CO2 pipeline transportation is becoming increasingly important as the following schemes worldwide are moving from pilot to demonstration phases:
• Enhanced Hydrocarbon Recovery (EHR),
• Carbon Capture and Storage (CCS),
• Exploitation of Natural Gas Fields rich in CO2
In particular the important safety and risk discriminators emerging in pipelines transporting anthropogenic CO2 service are:
• effect of contaminants & impurities,
• volume transported that forces the use of larger diameter pipelines,
• longer distances with several crossing of high-consequence areas.
All these factors have a dramatic impact on fracture propagation arrest in case of pipeline failure caused by longitudinal occurring defects.
The most catastrophic type of pipeline failure is running fractures (Brittle or Ductile), potentially involving rapid “unzip” of the pipeline up to several hundred meters length, causing the release of large fluid amount in a short time span. For Natural Gas there’s a long lasting experience and consolidated Know How; the method named “Battelle Two Curve” (BTC) was the first developed to express the criterion for long shear running fracture propagation in terms of fluid decompression wave velocity and crack propagation velocity.

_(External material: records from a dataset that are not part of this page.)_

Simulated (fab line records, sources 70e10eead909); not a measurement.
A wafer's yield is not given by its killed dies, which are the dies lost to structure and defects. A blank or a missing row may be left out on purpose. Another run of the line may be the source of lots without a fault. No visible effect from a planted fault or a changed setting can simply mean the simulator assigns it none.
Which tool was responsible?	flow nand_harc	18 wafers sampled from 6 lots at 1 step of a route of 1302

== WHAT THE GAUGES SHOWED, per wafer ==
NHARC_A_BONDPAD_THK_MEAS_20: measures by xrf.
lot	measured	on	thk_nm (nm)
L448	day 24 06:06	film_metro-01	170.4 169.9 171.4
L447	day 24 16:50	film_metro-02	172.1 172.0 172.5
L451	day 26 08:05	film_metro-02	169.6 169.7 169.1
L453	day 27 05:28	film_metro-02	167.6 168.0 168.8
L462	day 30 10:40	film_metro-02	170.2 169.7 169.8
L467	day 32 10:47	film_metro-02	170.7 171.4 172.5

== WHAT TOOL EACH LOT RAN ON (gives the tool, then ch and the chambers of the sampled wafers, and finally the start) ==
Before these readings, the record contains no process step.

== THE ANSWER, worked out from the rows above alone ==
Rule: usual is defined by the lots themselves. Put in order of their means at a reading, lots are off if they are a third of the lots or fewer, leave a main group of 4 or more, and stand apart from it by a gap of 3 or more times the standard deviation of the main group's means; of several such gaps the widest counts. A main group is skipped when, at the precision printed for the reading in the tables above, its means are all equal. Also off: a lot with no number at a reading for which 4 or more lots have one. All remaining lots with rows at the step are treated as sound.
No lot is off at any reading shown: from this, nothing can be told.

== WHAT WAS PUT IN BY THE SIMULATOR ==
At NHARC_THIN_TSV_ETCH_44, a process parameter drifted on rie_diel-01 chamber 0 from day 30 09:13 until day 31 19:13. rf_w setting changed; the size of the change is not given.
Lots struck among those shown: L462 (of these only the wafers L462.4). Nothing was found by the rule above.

It’s well known the susceptibility to long running shear fracture of any pipeline transportation system involving gases, dense phase fluids, two phase fluids or high vapor pressure liquids as Carbon Dioxide.
In this context was born, SARCO2, an RFCS project with the support of EPRG and DNV GL. The project was aimed at contributing to the pipeline design, from the long-term integrity.
This paper deals with the full scale testing campaign on CO2 pipeline fracture propagation prevention programme; it involves EN 10208-2 L450 24” outside diameter, 12.5-13.7 mm wall thickness pipes, with upper shelf Charpy V-notch impact energy (toughness) up to a maximum of 320 J coming from different metallurgic routes and the use of composite crack arrestors.